I'm standing up for Montana’s public lands, for our economy and our future.


I was in Yellowstone National Park today. On my way south on Highway 89 to Gardiner, I talked with folks in gateway communities about the economic importance of Yellowstone and the surrounding national forest land to the economic health of the region.


Yellowstone isn’t just beautiful. It’s alive. It moves. It breathes history. It also fuels local economies across rural Montana, Wyoming and Idaho.


Today, all of our national parks and public lands are under threat from D.C. extremists who see these lands not as a shared legacy with fellow Americans, but as something to liquidate.


Trump and Daines support a policy playbook, written by fossil fuel and chemical industry insiders and rife with ideas designed to dismantle federal protections and open public land to private control.


The authors of Project 2025 are no conservationists. They’re corporate profiteers looking to drill, mine, and sell what belongs to all of us. If they succeed, places like Yellowstone and Glacier could be sold off in a matter of months.


Where is Montana's U.S. Senator, Steve Daines? Silent. Or worse, complicit.


Daines has backed legislation to weaken environmental reviews and fast-track leases time and again. He cheered Trump’s rollbacks on monument protections. Now, he’s stepping aside while Project 2025 advances.


Let’s talk numbers, because this isn’t just about beauty or heritage, it’s about Montana’s bottom line.


  • Yellowstone brings in about $452 million annually in visitor spending, supporting over 6,200 jobs and generating $600 million in local economic impact.

  • Glacier adds $368 million in spending, over 5,600 jobs, and $548 million in total impact.


That’s over $1 billion in annual revenue directly tied to protected public lands. These dollars support restaurants, hotels, outfitters, gas stations, and small businesses across communities like Gardiner, Columbia Falls, and West Yellowstone.


The stability of our National Park Service and Forest Service is cracking. The Trump administration has already cut over 1,000 National Park Service jobs and proposed slashing the agency’s budget by $1.2 billion. That means fewer rangers, closed visitor centers, and delays in road and campground openings.


They’ll call it efficiency but the truth is this: once public land management is sufficiently underfunded, it will be privatized. Once these lands are gone, they don’t come back.

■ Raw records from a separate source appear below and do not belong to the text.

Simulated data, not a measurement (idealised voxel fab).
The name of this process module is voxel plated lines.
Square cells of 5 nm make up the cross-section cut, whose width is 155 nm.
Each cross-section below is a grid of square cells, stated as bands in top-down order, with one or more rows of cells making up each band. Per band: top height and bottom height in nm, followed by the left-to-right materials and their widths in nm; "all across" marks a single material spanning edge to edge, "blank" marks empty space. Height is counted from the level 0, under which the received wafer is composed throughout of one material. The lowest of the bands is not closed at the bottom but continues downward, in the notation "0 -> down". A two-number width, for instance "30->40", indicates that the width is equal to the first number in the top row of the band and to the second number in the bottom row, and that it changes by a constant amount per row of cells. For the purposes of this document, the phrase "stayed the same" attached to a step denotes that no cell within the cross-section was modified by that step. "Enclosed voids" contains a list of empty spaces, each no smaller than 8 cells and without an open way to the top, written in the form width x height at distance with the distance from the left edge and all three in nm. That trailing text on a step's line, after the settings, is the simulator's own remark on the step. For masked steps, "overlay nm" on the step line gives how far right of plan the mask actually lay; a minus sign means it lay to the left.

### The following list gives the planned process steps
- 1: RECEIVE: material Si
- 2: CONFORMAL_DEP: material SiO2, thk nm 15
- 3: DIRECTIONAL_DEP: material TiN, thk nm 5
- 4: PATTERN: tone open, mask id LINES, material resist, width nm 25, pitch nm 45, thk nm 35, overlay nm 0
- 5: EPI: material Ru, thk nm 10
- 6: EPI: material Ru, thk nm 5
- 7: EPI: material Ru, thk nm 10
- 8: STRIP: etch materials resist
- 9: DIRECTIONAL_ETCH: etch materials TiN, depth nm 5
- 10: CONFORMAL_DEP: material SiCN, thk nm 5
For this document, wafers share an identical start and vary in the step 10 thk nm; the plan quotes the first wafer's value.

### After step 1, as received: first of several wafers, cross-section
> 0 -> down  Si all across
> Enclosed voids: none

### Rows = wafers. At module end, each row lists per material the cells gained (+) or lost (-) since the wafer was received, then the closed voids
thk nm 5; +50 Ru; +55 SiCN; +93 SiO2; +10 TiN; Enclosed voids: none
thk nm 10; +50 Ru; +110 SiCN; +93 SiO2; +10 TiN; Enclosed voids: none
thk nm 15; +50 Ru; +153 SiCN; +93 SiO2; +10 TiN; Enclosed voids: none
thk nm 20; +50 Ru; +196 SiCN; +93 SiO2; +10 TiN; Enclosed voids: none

I’ve heard the same thing at roundtables across Montana: Montanans value our land. No matter what our political stripes, Montanans know that our national parks aren’t red or blue, they're part of our identity.


This campaign isn’t about Washington. It’s about Montana. If you're tired of politicians selling out our parks to oil and gas donors, stand with me.


I’ll say it again: Our national parks are not for sale. Not now. Not ever.


It's time for our leaders to stand up against initiatives that threaten our environment and economy. We must hold them accountable and ensure that Montana's public lands remain protected and accessible to all.